* U.S. recession slashed oil refining operations
* Exxon Mobil has most U.S. oil refining capacity
* U.S. has 148 oil refineries
(Adds detail about Marathon refinery expansion)
WASHINGTON, June 29 (Reuters) - U.S. oil refining capacity increased to its highest level in nearly three decades during 2010, but refining operations remain well below historical highs seen in the 1990s, the Energy Information Administration said Wednesday.
There were 148 refineries operating in the U.S. at the beginning of 2011 with a capacity to produce 17.7 million barrels of petroleum products a day, up 0.9 percent, or 152,000 barrels per day, from the pervious year, the EIA said.

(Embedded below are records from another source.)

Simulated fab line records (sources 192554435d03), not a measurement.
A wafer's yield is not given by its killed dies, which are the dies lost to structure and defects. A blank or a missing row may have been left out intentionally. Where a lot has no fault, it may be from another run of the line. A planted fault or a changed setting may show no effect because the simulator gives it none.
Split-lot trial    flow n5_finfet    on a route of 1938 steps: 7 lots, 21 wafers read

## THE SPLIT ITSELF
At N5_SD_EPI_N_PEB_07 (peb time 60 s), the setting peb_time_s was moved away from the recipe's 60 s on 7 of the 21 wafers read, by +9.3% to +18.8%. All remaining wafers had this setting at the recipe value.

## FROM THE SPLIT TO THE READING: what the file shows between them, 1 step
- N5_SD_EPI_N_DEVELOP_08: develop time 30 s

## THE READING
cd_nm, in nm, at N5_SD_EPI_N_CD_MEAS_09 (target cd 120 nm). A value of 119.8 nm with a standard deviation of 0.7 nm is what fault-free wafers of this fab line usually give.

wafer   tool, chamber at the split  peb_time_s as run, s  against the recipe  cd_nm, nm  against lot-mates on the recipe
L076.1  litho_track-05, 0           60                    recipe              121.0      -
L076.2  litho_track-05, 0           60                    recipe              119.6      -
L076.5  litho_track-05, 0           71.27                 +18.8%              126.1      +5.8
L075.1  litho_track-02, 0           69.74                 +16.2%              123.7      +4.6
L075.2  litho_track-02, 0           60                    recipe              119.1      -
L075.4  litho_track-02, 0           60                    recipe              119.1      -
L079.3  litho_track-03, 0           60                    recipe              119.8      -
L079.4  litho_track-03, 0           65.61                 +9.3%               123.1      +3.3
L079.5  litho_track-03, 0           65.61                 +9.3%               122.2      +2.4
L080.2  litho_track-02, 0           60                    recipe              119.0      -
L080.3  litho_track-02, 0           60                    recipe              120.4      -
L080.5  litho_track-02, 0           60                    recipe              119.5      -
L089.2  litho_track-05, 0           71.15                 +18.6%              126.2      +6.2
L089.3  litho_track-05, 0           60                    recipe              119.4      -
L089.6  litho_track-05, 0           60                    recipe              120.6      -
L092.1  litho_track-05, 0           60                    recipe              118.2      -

The increase in capacity is mostly due to the restart of PBF Energy’s 182,200-bpd Delaware City, Delaware refinery that was purchased from Valero Energy in 2010. The refinery was idled this January, but the capacity was considered operable.
Marathon Oil Corp (MRO.N) also added 28,000 bpd of capacity to its Garyville, Louisiana, refinery, increasing output to 464,000 bpd. The Garyville plant was the last new refinery built in the United States in 1977.
Marathon’s refining, transportation and marketing arm will officially split off from the parent on Friday as Marathon Petroleum Company, the nation’s second-largest independent refiner behind Valero Energy Corp (VLO.N).
Exxon Mobil (XOM.N) has the most U.S. refining capacity at nearly 1.855 million bpd, ConocoPhillips (COP.N) rose to second with 1.787 million bpd in capacity while Valero Energy fell to third with 1.682 million bpd in capacity, according to the agency.
U.S. refineries were running at over 95 percent of capacity in 1997 and 1998 to meet growing demand for petroleum products. Many refiners expanded to keep up with demand and refinery utilization still averaged above 90 percent through 2005, EIA said.
The U.S. recession caused lower petroleum demand, pushing U.S. refining operations down to 83 percent of capacity in 2009.
“While the refinery utilization rate increased to about 86 percent in 2010, it remains well below the levels seen from 1993 through 2005,” the EIA said.
The Federal Trade Commission announced earlier this month it would investigate whether refineries were operating at lower levels to reduce available fuel supply and thus keep gasoline prices high.